So what on earth do you suggest instead Aladdin/Kermit???
Ricardo (City banker)
Interestingly you've just summed up the views of the British car industry. Its all very fine, but unless you innovate, market and keep your eye on market trends you may find yourselves left behind.
In reality if you want to stay in business you need to constantly be proactive.
Not everybody in receipt of City bonuses is a city broker personally making the company millions through hard work- as you will surely know. Some people get insane bonuses for little more than sitting in the boardroom and patting each other's backs all year.
Yes some fat cats are overpaid, get rid of them and what instead, have the shelfstackers move into managerial stuff? You'll have no idea how incompetent so many people are with basic decision-making, spelling or adding up. Bottom line is, like capitalism, the system is fucked up but there's no better alternative.
A few people might go. Most others have to stay. Certainly 'ordinary' City boys who are not CEOs and are simply not so hot that America is sending its best people to headhunt them. Plenty of efficient brokers in America and elsewhere.

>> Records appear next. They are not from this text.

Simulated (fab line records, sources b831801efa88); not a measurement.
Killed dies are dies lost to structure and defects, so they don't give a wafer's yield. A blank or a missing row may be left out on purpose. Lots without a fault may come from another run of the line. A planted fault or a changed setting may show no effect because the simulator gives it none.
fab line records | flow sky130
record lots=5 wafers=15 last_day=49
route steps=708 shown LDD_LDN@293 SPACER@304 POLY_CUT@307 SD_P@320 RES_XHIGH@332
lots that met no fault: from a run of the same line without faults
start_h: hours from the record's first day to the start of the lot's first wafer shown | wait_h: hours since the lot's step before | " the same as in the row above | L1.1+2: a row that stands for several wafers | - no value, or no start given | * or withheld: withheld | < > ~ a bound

Don't get me wrong, I'm not saying the fault lies with 'ordinary' City brokers. But it is wrong to suggest companies are 'forced' to pay such absurd bonuses to prevent people leaving the country. It's nothing more than a nice little self congratulary club for the top 5% of the company at the detriment of everyone else.
Totally Agree.
At last, someone in this thread not on their high horse. A very welcome comment
Erm... what would you spend that kind of bonus on?
I'd spend it!
Mate, i could rinse it quickly haha.
I'd have the best time eeeever.
A lot of those people getting those bonuses have NO life outside of work.
Try going down to Canary Wharf at 10pm and you'll see people that have JUST left the office ...
People can choose to do well at school, they can choose to get qualifications, they can choose to spend 10 years as an apprentice at a top firm and then they can choose wether or not they stay with that firm and get rewarded for it at the end.
Why should someone who has put in all the time, money and effort to get to the top be penalised because it just doesn't feel right for them to be earning so much money?
I'd be quite pissed off if i'd spent most of my youth in education only to be paid the same as some slacker who couldn't be arsed and decided a good career move would be stacking shelves for the same company.
Then blame the parents for not putting the right empthasis on education, and blame peers for bullying instead of supporting clever people, but at the end of the day you've still got yourself to blame. I knew from a very early age that if I ever wanted a good job i'd need to work hard for it, i worked as hard as I could as did my friends and we've all come out with decent jobs. We don't get paid more than most people, but we can afford to live comfortably.
I'm not having a dig at "blue collar" workers, most of whom if they've been working long enough will probably be getting paid more than me anyway, however shelf stacking isn't blue collar work, it's menial work and the pay reflects that.
To compare a city worker and the wages they get paid, who will have been working for the same firm most of the working life, earnt that firm millions of pounds in profit to a casual worker who whatever reason couldn't or wouldn't get on in life is not fair at all. To do so is punishing people for working hard. I think by seeing these people, youngsters will realise that to actually get any money you need to do well early on, and that becoming a pop-star is a fantasy.
but when you chose to become a midwife you known that the money was shit, so you have no right to start moaning now about other people making more money then you,
Nice. Well perhaps I'll tell all the other midwives that, and we'll all leave to go and work in the city and earn hundreds of thousands a year. Not sure who will deliver all the babies when we do, mind.
But he has a point. You entered into your training to be a midwife knowing what the kind of wages would be.
I 100% understand that you face pressures of a kind most people working in the City can only imagine, as they will face pressures YOU won't understand, but they chose their path, and you chose yours. There is no point, as I said before, comparing the two types of jobs, nor the monies involved.